I think back to about eight or nine years ago when this guy would call me on the telephone late at night and beg me for my unwashed panties. He did everything to get me to send him my dirty underwear, even offering up to $40.00 a pair if I would mail them to him. Now, I find this completely perverted and, at the very least, strange, but I have to be grateful to that strange man. I was stressing over these bizarre telephone calls and generally fearing that he might show up at my home and do heinous things to me over my panties, so I was relating these fears and worries to a new friend who I had met at a former magazine where I was a writer. The person who sat there and listened to my tale of “the guy that wanted to buy my panties” is now my best friend. She will quickly tell anyone that the reason she knew we would be fast friends was because she didn’t know of anyone else who had strange people gravitate to them like she did until she heard my story of the “panty guy.” So I am grateful to “panty guy,” because if it hadn’t been for him, I probably wouldn’t have such a cool best friend right now. “Panty guy,” wherever you are now….thank you!

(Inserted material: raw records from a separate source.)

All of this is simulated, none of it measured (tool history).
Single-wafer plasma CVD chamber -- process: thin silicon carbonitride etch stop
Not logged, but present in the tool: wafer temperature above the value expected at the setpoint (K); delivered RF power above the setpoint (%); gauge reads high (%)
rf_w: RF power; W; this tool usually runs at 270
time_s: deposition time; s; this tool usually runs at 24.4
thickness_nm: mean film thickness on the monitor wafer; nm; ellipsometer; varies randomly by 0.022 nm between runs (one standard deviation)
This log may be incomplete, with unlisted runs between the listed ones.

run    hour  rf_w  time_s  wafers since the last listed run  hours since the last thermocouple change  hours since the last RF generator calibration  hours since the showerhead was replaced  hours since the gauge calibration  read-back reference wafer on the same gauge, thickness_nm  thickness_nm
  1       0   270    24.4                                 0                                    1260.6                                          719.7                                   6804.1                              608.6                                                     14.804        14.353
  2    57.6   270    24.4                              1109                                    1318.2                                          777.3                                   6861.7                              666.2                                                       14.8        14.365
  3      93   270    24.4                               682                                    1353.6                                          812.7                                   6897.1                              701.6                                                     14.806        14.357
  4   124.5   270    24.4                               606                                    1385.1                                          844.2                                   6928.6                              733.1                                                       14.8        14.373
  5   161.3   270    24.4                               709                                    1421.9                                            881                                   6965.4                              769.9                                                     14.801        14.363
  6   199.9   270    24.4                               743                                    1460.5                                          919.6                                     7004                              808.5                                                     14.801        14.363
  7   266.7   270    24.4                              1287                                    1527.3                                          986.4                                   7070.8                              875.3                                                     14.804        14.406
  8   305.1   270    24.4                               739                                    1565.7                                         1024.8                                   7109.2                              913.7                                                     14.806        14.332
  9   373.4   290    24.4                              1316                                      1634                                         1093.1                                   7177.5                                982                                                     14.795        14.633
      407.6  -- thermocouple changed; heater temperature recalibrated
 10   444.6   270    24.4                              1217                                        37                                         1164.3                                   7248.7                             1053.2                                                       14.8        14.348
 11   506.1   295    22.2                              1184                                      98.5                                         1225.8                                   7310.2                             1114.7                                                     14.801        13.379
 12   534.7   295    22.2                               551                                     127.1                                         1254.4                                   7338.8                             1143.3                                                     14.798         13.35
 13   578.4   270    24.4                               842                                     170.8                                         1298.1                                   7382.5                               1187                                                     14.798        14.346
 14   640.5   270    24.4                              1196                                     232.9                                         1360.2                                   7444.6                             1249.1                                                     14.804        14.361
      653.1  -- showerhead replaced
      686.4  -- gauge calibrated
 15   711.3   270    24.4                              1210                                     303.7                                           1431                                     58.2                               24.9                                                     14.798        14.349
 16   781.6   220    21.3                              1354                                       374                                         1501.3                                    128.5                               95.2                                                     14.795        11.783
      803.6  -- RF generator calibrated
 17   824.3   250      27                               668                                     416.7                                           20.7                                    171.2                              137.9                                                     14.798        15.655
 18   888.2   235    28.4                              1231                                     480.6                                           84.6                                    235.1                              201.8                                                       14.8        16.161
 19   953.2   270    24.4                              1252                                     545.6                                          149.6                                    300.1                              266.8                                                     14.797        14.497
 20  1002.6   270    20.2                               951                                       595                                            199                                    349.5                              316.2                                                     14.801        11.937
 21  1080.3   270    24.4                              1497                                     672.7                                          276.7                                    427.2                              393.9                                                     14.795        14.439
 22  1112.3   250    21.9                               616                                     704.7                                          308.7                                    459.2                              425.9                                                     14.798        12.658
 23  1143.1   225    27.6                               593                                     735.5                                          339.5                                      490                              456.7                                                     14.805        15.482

Then there’s palmetto bugs. How can anyone be thankful for palmetto bugs? Palmetto bugs make me laugh. I have to be thankful for anything that makes laughter roll out of my belly so easily as do palmetto bugs. This has not always been the case, mind you. They have only made me laugh since last summer, when I had a parade of Collective Soul fans in and out of my house all summer as we made road trips all over the state for the band’s concerts. One morning, between shows in Tampa and Fort Myers, we all dragged out of bed and made weary attempts to get dressed and back on the road so that we could make soundcheck in the next city. My friend Melissa is deathly afraid of bugs… any bugs. We’re not talking getting a little shiver or gasping when she sees a bug. We’re talking shrieking, convulsing, blood-curdling fear here, folks. Fear that is beyond normal. Fear that should require psychiatric help. We were all quietly putting on our shoes when, all of a sudden, Melissa jumps about 30 feet in the air and begins screaming as if someone had just killed her mother. She ran across the room and was huddling in a corner, whimpering and sobbing in a half-fetal position. My other friend, Nicole, and I looked at each other and instantly knew what had happened. A bug.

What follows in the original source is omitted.